📖 Univariate differentiation

📖 Univariate differentiation#

⏱ | words

Definition#

Consider a function \(f : X \rightarrow \mathbb{R}\), where \(X \subseteq \mathbb{R}\). Let \((x_0, f (x_0))\) and \((x_0 + h, f (x_0 + h))\) be two points that lie on the graph of this function.

Draw a straight line between these two points. The slope of this line is

\[\begin{split} \begin{align*} \frac{\text{rise}}{\text{run}} &= \frac{y_2 − y_1}{x_2 − x_1} \\ &= \frac{f (x_0 + h) − f (x_0)}{x_0 + h − x_0} \\ &= \frac{f (x_0 + h) − f (x_0)}{h} \end{align*} \end{split}\]
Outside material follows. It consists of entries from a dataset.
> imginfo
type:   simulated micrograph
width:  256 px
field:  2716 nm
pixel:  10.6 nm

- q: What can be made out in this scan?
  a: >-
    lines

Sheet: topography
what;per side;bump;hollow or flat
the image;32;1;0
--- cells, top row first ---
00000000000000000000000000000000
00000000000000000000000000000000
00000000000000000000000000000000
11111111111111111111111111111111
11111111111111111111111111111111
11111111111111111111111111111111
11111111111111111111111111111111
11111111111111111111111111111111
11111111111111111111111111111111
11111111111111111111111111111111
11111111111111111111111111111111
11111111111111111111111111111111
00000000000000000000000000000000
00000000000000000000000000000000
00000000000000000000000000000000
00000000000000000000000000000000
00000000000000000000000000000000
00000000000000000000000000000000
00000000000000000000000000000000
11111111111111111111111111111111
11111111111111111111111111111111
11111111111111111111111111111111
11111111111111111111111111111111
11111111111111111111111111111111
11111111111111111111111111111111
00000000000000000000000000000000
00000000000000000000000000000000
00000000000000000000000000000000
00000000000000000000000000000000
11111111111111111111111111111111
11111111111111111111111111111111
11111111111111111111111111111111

What happens to this slope as \(h \rightarrow 0\) (that is, as the second point gets very close to the first point?

Let \(h = 1/n\) and look at the limit as \(n \to \infty\)

_images/016920f4f0dbe391b90b9abea7240a3d9a062831faf768e293126b54194ec2a2.png

_images/661ccc2e895421b4b8349ac188b54688b04ae3fce3a1914ce399df8c8a7a8d9b.png

Definition

The (first) derivative of the function \(f(x)\) at the point \(x=x_{0}\), if it exists, is defined to be

\[ f^{\prime}\left(x_{0}\right) =\frac{d f}{d x}(x_{0}) =\lim _{h \rightarrow 0} \frac{f\left(x_{0}+h\right)-f\left(x_{0}\right)}{h} . \]

This is simply the slope of the straight line that is tangent to the function \(f(x)\) at the point \(x=x_{0}\).

Differentiation from first principles#

We will now proceed to use this definition to find the derivative of some simple functions. This is sometimes called “finding the derivative of a function from first principles”.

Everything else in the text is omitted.